This is not a one-time event. Tens of thousands of tax delinquent properties were sold in previous years with considerable suffering experienced by homeowners and loss to the city. Tens of thousands more will be sold next year if something isn’t done.

The answer to ending the crisis is to abolish the real property tax on residential property.

Homeowners are not paying because they cannot afford to. The median household income of Detroit residents is one of the lowest in the nation ($24,820) and unemployment and poverty rates two of the highest. Compounding the situation are inflated property tax assessments and high tax rates in the city, coupled with elevated insurance rates on homes and automobiles that are second to none.

Unlike most other cities in the nation, real property tax revenues on residential, commercial and industrial property make up only about 10 percent of Detroit’s budget. The income tax, casino tax and state revenue sharing are the city’s major revenue sources. Nonetheless, property taxes contributed from all three sources constitute approximately $100 million in supporting city operations. Of this amount, however, the three casinos, General Motors Corp., DTE Energy, Chrysler and Marathon Petroleum alone account for nearly 20 percent of property tax revenue.

Detroit is operating on a lean budget. Lost revenue from taxes on residential property must be replaced.

A number of alternative taxes might be considered, such as a local sales tax or excise tax. But imposing a small tax on the many tax exempt properties in the city, sharing in increased property tax revenues from new developments downtown, and imposing a modest tax increase on commercial and industrial property may be the best options.

Tax exempt properties are along for the ride. They receive the bulk of city services and pay for none of the costs, a concession Detroit can no longer afford.

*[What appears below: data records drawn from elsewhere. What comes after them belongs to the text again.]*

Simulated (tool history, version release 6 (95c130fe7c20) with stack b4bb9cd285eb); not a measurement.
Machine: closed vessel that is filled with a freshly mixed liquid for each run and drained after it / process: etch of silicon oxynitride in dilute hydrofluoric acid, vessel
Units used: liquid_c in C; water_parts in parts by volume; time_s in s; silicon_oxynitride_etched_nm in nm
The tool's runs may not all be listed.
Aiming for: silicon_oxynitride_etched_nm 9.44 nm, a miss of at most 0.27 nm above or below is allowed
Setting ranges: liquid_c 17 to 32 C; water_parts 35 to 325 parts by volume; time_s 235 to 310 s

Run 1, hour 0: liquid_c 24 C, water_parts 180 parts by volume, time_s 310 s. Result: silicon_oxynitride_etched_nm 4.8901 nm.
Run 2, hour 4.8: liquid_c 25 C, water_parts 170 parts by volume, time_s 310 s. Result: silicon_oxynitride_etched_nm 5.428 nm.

In addition, downtown has received favored tax treatment over the neighborhoods for decades. Since 1975, when Detroit’s Downtown Development Authority and companion Tax Increment Financing Authority were formed, taxes on the increase in value of property downtown have stayed downtown. Hundreds of millions of dollars that would have otherwise flowed into the city’s general fund to support services in the neighborhoods have been diverted to improve business conditions and investors’ profits downtown. Now that downtown is on the rebound and the neighborhoods are in crisis, it is time that some percentage of this additional revenue be channeled into the city’s general fund.

The average resident in Detroit can no longer afford to pay property taxes and cover other daily expenses in struggling to make ends meet. The city should abolish its tax on residential property for the good of its residents and the city’s future.

John E. Mogk is a professor at Wayne State University Law School.